That can only happen in practice if you take the logger and tools from the same group of developers. Yet another case of forced lock-in from Systemd.

We keep logs for either 3 or 7 years, depending. journald is a waste of electrons for us, and that's one (of several) reasons why.
Btw there is Journal Export Format[1], which one can use to archive or process selected journal data in a simple plain text form.

[1] https://www.freedesktop.org/wiki/Software/systemd/export

IMHO binary logging is case of premature optimization.

The premise is that somehow binary logs buys you something. Either more precise data or faster access or something else.

Truth is, it could all have been done in ascii and it would have been more portable, accessible and resilient to failure.

No idea what systemd's implementation is meant to accomplish, but, in general, on a memory-constrained system, a binary log can theoretically speed up system performance by taking up less memory, which leads to more available pages for other purposes.
But would you even run a systemd-based Linux distribution on a memory-constrained system?
Does anyone actually look at the systemd log? I ignore it. Rsyslogd handles all of our logging needs in a sensible textual format that does not require special commands to view or useless make-work to pipe into a database.

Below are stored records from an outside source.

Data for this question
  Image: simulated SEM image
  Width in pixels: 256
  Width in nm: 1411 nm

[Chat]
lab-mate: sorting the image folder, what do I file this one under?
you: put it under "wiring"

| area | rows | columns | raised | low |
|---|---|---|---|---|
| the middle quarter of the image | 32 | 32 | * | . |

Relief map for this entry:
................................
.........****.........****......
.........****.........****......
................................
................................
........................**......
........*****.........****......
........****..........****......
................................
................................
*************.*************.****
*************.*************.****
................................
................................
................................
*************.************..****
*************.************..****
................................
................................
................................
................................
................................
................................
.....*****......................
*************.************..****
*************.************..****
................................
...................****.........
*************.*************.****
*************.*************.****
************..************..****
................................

To answer your question, I thought and still think it was a bad choice. The only time I would ever be interested in the contents are during early-boot failures, exactly the time when the toolset is limited and most folks aren't familiar with what's available - exactly when simple text is easiest to work with without finding another machine to stare at the `journalctl` man page.

The rationalization about detecting record corruption makes very little sense to me. (Now, there is a valid concern about potential log forgery, enabled by poorly written apps that directly log user input without sanitation. But that's better mitigated in the buggy app, which almost certainly is doing other unsafe things with user input. And if that were actually the concern, they had other choices that would have been far less annoying.)

One could better ask how people feel about all of the binary databases that exist in Unix, from the Berkeley DB databases used for the likes of termcap and the system account database on the BSDs, to the binary login database that has been around since the 1970s.

* http://jdebp.uk./FGA/unix-login-database.html

How do you work with text files on a mobile device? What do you use to synchronize the files?
Not parent commenter, just sharing my solution. I use Zim[0] because it already saves a folder hierarchy of markdown TXT files. The base folder is synced to Dropbox, and the markdown is readable/editable enough if you open it on a mobile device.

I'd love to use CherryTree[1] because it supports encryption and is more functional, but it stores everything in a single XML/SQLite file. Neither Zim or CherryTree[1] have mobile apps.

I really tried to use Joplin[2], which saves markdown too and has mobile apps, but the desktop app is huge. I prefer to use those resources for Keybase.

0. https://zim-wiki.org

1. https://www.giuspen.com/cherrytree

2. https://joplinapp.org

The mobile apps are where I'm lacking at the moment - I've reluctantly started using dropbox as the syncing solution, but there's not a lot of great mobile apps that work with text well.